Indonesia seeks Interpol's help to find dredger

Foreign boats confiscated from poachers being destroyed near Medan on April 1. That day, 81 vessels were blown up and sunk to signal that the government is continuing its fight against illegal fishing in its waters.
Foreign boats confiscated from poachers being destroyed near Medan on April 1. That day, 81 vessels were blown up and sunk to signal that the government is continuing its fight against illegal fishing in its waters.PHOTO: REUTERS

China-flagged ship escapes after 20 crew members arrested for pillaging shipwreck

Jakarta is seeking Interpol's help to nab a Chinese dredger vessel that escaped after being stopped by the Indonesian navy on Thursday in waters off the Riau Islands, Maritime Affairs and Fisheries Minister Susi Pudjiastuti said.

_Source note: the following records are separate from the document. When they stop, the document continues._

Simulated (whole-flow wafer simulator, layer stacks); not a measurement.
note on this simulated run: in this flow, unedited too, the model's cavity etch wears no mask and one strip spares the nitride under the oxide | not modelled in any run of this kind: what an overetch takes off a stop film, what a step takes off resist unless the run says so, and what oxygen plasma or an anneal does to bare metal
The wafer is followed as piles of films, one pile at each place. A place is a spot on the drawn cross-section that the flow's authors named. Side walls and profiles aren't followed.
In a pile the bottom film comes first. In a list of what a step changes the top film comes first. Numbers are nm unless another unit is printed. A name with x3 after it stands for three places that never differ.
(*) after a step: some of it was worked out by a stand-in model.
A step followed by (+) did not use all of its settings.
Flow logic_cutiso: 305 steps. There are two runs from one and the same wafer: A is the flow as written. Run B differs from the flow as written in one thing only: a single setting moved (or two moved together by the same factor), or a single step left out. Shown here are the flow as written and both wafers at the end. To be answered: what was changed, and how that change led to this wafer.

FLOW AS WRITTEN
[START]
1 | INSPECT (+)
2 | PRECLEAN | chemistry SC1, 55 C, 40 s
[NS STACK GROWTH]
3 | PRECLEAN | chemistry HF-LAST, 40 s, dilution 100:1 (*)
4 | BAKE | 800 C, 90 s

The crew of the China-flagged MV Chuan Hong 68 was allegedly pillaging the shipwreck of Swedish supertanker Seven Skies, which sankbetween Jemaja and Repong islands in 1969.

The navy patrol had left the vessel anchored at the scene as it took back the crew for questioning onshore, but when a second warship arrived to secure the Chuan Hong, it was gone.

"We hope that for this huge vessel, we could get Interpol's assistance to help with the arrest. This was not a fishing boat, but a dredger boat," said Ms Susi.

The Jakarta Post said MV Chuan Hong 68 is a 8,352 gross ton vessel, 122m long and 32m wide.

The incident was revealed at Ms Susi's meeting with reporters on Friday night at her home, where she was giving an update on Indonesia's enforcement action in its maritime territories.

The Jakarta Post reported Navy Deputy Chief of Staff, Vice-Admiral Achmad Taufiqoerrochman, saying that 20 of the vessel's crew - 16 of whom were Chinese nationals - were arrested.

He did not rule out that other crewmen may have been hiding on the vessel during the inspection and later escaped with the dredger.

Earlier this month, Indonesia announced it had destroyed 317 fishing boats confiscated from poachers since President Joko Widodo took office in October 2014.

Of these, 81 were blown up and sunk by the Ministry of Maritime Affairs and Fisheries on April 1 to signal that the government is not letting up on its fight against illegal fishing in its territorial waters.

Most of the 317 fishing boats were from Vietnam (142), followed by the Philippines (76), Malaysia (49), and as far as Belize in Central America. One was from China.

Last year, Indonesia suffered annual losses of more than US$20 billion (S$28 billion) from poaching and illegal transhipment activities, according to Ms Susi's ministry.

The ministry said in a statement on Friday that enforcement action against unlawful incursions in Indonesian waters resulted in the arrest of 107 illegal fishing boats from Malaysia, the Philippines and Vietnam between January and April this year. "Illegal fishing is more rampant," Ms Susi said, adding that so far the number of such cases this year is higher than the same period last year.